Musique Mexicaine de Chavez, Revueltas, Villa-Lobos... (1995)
Musique Mexicaine de Chavez, Revueltas, Villa-Lobos... (1995)
CD1 1. Blas Galindo: La Manda, Ballet 2. Carlos Chávez: Encantamiento y Zarabanda de "La Hija de Colquide" 3. José Pablo Moncayo: Tierra de Temporal* 4. Silvestre Revueltas: Janitzio 5-8. Carlos Jiménez Mabarak: Balada del Venado y la Luna Orquesta Filarmónica de la Ciudad de México Leipzig Radio Symphony Orchestra* CD2 1-7. Rodolfo Halffter: La Madrugada del Panadero, Ballet Suite Op. 12 8-12. Silvestre Revueltas: Cinco Canciones para Niños 13. Héctor Quintanar: Fábula para Coro y Orquesta 14. Moncayo: Huapango 15. Heitor Villa-Lobos: Chôros No. 10 para Coro y Orquesta "Rasga o Coraçao" 16. Carlos Chávez: Sinfonía No. 2 "India" Orquesta Filarmónica de la Ciudad de México Fernando Lozano – conductor
Mexican music had been dominated in the 19th century by opera, its indigenous composition consisting largely of operas based on Italian or French models. The Mexican Revolution of 1910 brought massive social and cultural change, and gave the impetus to composers to draw on their country's own folk and popular traditions, and create a nationalist music. The father figure of this movement was Manuel Ponce (1882-1948), who collected popular and folk ideas, and integrated them into his own essentially European idiom, influencing other Mexican composers of the period. But it was the next generation, in particular Carlos Chávez (1899-1978) and his exact contemporary, Silvestre Revueltas (1899-1940), who in the 1930s used indigenous music as the starting point of composition, the former looking to ancient Indian models, the latter to contemporary popular cultures. Their lead was taken up by other composers, many of whom were pupils of Chávez, and Chávez's contacts in the U.S.A. ensured that this music was heard and appreciated outside Mexico.

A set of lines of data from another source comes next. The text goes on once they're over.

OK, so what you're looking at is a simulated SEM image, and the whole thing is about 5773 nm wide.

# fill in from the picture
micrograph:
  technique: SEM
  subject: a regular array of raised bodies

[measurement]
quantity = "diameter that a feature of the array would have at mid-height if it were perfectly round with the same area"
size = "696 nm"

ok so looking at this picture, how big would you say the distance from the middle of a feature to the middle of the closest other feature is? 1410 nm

The reaction to nationalism was led by Rodolfo Halffter (born 1900), a Spanish composer who had left Spain at the end of the Spanish Civil War, and by his pupils, influenced in the 1950s by neo-classicism, and since the 1960s increasingly by 12-tone, serial, and European avant-garde techniques. Mexico had already produced a herald of these movements, and a figure of innovative interest and influence. Starting his experiments in the late 1890s, Julian Carillo (1875-1965) developed by the 1910s and 1920s a system of micro-tonality he called `sonido trece' (`13th tone'). He had micro-tonal instruments made, and continued to write microtonal works until his death.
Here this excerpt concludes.